Solution Explanation: Number of Equivalent Domino Pairs

The problem asks to find the number of pairs of equivalent dominoes in a given list. Two dominoes [a, b] and [c, d] are equivalent if either a == c and b == d, or a == d and b == c (meaning one can be rotated to match the other).

Approach: Counting

The most efficient approach leverages a counting technique using a hash map (or an array in this case, due to the limited range of domino values). The core idea is to represent each domino uniquely regardless of its orientation.

1. Unique Representation: We create a unique integer representation for each domino. Since domino values range from 1 to 9, we can concatenate the smaller value with the larger value to form a two-digit number. For example:

   • [1, 2] becomes 12
   • [2, 1] becomes 12 (same as [1,2])
   • [3, 4] becomes 34
   • [4, 3] becomes 34 (same as [3,4])

2. Counting Occurrences: We use a cnt array (size 100, because the concatenated number will always be between 10 and 99) to store the frequency of each unique domino representation. We initialize cnt to all zeros.

3. Iteration and Counting: We iterate through the dominoes list. For each domino:

   • We generate its unique integer representation (x) as described above.
   • We add the current count of x (cnt[x]) to the total count of equivalent pairs (ans). This is because cnt[x] represents the number of equivalent dominoes encountered before the current one.
   • We increment the count of x in the cnt array (cnt[x]++).

4. Return Result: Finally, we return the total count ans.

Time and Space Complexity Analysis

• Time Complexity: O(n), where n is the number of dominoes. We iterate through the dominoes list once. The operations within the loop (generating the unique representation, accessing and updating the cnt array) are all constant time.

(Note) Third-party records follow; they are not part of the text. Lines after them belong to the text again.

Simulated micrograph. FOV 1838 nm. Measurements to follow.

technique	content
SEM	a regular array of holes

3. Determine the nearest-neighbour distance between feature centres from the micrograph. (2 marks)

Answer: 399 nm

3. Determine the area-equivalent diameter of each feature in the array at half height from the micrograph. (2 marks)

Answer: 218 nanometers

• Space Complexity: O(1). The cnt array has a fixed size of 100, regardless of the input size. Therefore, the space usage is constant.

Code Implementations

The code examples below demonstrate the approach in several programming languages. Note that the basic logic remains the same across all languages. The primary difference lies in the syntax and data structures used.

Python:

from collections import Counter
 
class Solution:
    def numEquivDominoPairs(self, dominoes: List[List[int]]) -> int:
        cnt = Counter()
        ans = 0
        for a, b in dominoes:
            x = min(a, b) * 10 + max(a, b) #efficient unique representation
            ans += cnt[x]
            cnt[x] += 1
        return ans
 

Java:

class Solution {
    public int numEquivDominoPairs(int[][] dominoes) {
        int[] cnt = new int[100];
        int ans = 0;
        for (int[] domino : dominoes) {
            int x = Math.min(domino[0], domino[1]) * 10 + Math.max(domino[0], domino[1]);
            ans += cnt[x];
            cnt[x]++;
        }
        return ans;
    }
}

C++:

class Solution {
public:
    int numEquivDominoPairs(vector<vector<int>>& dominoes) {
        int cnt[100] = {0};
        int ans = 0;
        for (auto& domino : dominoes) {
            int x = min(domino[0], domino[1]) * 10 + max(domino[0], domino[1]);
            ans += cnt[x];
            cnt[x]++;
        }
        return ans;
    }
};

Go:

func numEquivDominoPairs(dominoes [][]int) int {
	cnt := [100]int{}
	ans := 0
	for _, d := range dominoes {
		x := min(d[0], d[1])*10 + max(d[0], d[1])
		ans += cnt[x]
		cnt[x]++
	}
	return ans
}
 
func min(a, b int) int {
	if a < b {
		return a
	}
	return b
}
 
func max(a, b int) int {
	if a > b {
		return a
	}
	return b
}

These code examples all implement the same efficient counting algorithm with a time complexity of O(n) and a space complexity of O(1). The choice of language depends on personal preference and the context of the problem.